Chef Melissa Miranda always knew she wanted to open her restaurant on Beacon Hill, a neighborhood with strong ties to the Filipinx community.

Image: Sam Fu

In March, Melissa Miranda announced that her massively beloved popup Musang was going brick and mortar, that is to say, a permanent restaurant was in the works. By the end of the month, the Seattle chef exceeded her ambitious $75,000 Kickstarter goal in 30 days. Now, she brings news of another milestone. Musang will open on Beacon Hill (this much we knew) in the former Travelers Thali House in the fall.

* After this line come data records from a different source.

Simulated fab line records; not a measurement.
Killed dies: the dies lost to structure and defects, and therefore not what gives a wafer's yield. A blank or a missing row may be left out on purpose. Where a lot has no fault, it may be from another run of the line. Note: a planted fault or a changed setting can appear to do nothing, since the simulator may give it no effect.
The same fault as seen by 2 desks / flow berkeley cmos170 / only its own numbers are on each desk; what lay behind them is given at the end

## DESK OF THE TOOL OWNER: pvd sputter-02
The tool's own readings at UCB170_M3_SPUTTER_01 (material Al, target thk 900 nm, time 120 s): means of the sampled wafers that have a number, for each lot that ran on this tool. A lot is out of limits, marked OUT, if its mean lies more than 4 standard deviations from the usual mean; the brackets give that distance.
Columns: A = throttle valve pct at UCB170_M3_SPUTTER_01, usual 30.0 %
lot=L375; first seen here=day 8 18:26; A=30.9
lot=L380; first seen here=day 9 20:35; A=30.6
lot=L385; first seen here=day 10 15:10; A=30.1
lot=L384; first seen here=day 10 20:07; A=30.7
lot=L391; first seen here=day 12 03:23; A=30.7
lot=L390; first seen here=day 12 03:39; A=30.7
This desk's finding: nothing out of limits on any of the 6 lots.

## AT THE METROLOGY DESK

After signing the lease this morning "it’s not just an idea anymore," says Miranda. "It's real." The turnkey restaurant space means Musang has a hopefully shorter opening timeline—October or November, surmises Miranda—but that still means three months of intense renovation to transform Thali House, which shuttered this month. The passing of the ownership torch has been smooth, with Thali House owners Allen Kornmesser and Leon Reed buzzing to the neighborhood about Musang's arrival.

While the exterior won't see a ton of change (the outdoor pizza oven most definitely stays put), the whole interior will be redone to create an open kitchen, like you're walking into Miranda's home and sitting at her dinner table. "Home-cooked Filipino food in a space that is a home," says Miranda, has been her mission from the start. The design, then, will look to Spanish colonial-style homes often seen in the Philippines, and create a sense of old and new touches—dark woods, fresh, white walls. It's not much unlike Miranda's food, which is simultaneously a love letter to her heritage and history with a nod to what contemporary Filipino food can be.

Musang will be a 48-seat space casual enough for a family meal but intimate enough for date night, with a menu fueled by Miranda’s culinary bona fides and childhood memories, many of which were formed while growing up on Beacon Hill.

Musang's last popup at Bar del Corso is set for this Father's Day, but shortly thereafter, Miranda will shift gears to all things brick-and-mortar. Okay, maybe one summertime popup and a trip to LA for a collaborative food festival in July. But that's probably it. When you're a chef who's consistently cooked all over the city and country for three years, it might be a little hard to stay still. A restaurant opening should help with that.